Over the last three years Iridescent has done workshops at more than 80 sites in California, reaching 4500 Hispanic and African-American children and adults, and have since expanded to New York and the San Francisco Bay Area. The organization’s programs strive to increase participants’ interest in science by bringing the most exciting, cutting-edge science directly to underprivileged communities and ensuring the programs have a long-term impact by involving the parents in the learning process.

Through the program, children learn through hands-on experiments such as “Pull Apart” which allows participants to take things apart in order to see how they work.

Tara Chklovski, the founder of Iridescent has an undergraduate degree in Physics, a masters of science in Aerospace Engineering, is part-time faculty at the Aerospace & Mechanical Engineering Department at USC and a lecturer at the Los Angeles Trade Technical College. Chklovski’s experience and extensive knowledge of involving underserved communities in science, technology, engineering and mathematics (STEM), enables her to mobilize hundreds of volunteers to unite for the education of youth.

“It’s all about the love of learning,” said Chklovski, who came up with the idea for Iridescent when she was pursuing her doctorate in aerodynamics.

Iridescent has trained more than 300 college-level engineering students to mentor nearly 5,000 children, most of them from inner-city schools with limited science programs. Many of the volunteer teachers are USC engineering students.

Iridescent is heavily backed by the U.S. Navy, which provided a $2.3-million grant in hopes of developing future engineers and scientists.

Eddie C. Riley, a spokesman for the Office of Naval Research, said statistics show that students in the United States have been falling behind in science and math for years and that minorities have been historically underrepresented in both areas.

“We’re working hard to try to close the gap,” he said.

Education Secretary Arne Duncan to the President’s Council of Advisors on Science and Technology reported that only 15 percent of college students declare a STEM major and only 40 percent of those that choose STEM majors during their freshman year actually receive degrees in the field after six years.

Duncan also reported that in science, American eighth graders lag behind their peers in eight countries while 15-year-olds are behind in math when compared with the same age group in 31 countries.

According to the latest figures from the National Action Council for Minorities in Engineering (NACME), African Americans received 3.3 percent of bachelor’s degrees in engineering in 1995 and by 2005, the figure decreased to 2.5 percent.

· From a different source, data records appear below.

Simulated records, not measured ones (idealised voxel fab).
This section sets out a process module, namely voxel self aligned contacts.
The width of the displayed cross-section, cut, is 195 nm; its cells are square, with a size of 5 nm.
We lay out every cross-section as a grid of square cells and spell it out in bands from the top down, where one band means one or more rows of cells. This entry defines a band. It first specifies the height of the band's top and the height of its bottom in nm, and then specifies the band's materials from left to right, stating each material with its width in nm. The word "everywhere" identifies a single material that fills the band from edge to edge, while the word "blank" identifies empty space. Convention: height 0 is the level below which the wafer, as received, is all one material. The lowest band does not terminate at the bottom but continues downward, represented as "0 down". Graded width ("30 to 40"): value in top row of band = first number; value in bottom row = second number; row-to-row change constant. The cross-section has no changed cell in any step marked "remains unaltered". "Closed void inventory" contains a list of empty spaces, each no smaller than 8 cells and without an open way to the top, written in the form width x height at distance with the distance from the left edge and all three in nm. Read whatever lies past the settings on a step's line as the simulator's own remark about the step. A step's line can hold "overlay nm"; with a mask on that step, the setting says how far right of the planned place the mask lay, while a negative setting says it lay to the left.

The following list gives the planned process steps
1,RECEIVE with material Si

NACME also found that only four percent of minority high school graduates are “engineering eligible” and just 1.3 percent of the available pool of minority high school graduates earns such degrees from America’s colleges and universities each year.

Based on the statistics American youth as a whole, but specifically African Americans, are severely lagging in math and science causing them not to be qualified enough for the highest paying jobs. Organizations like Iridescent are needed and may prove to be extremely valuable at getting our youth interested in science at an early age.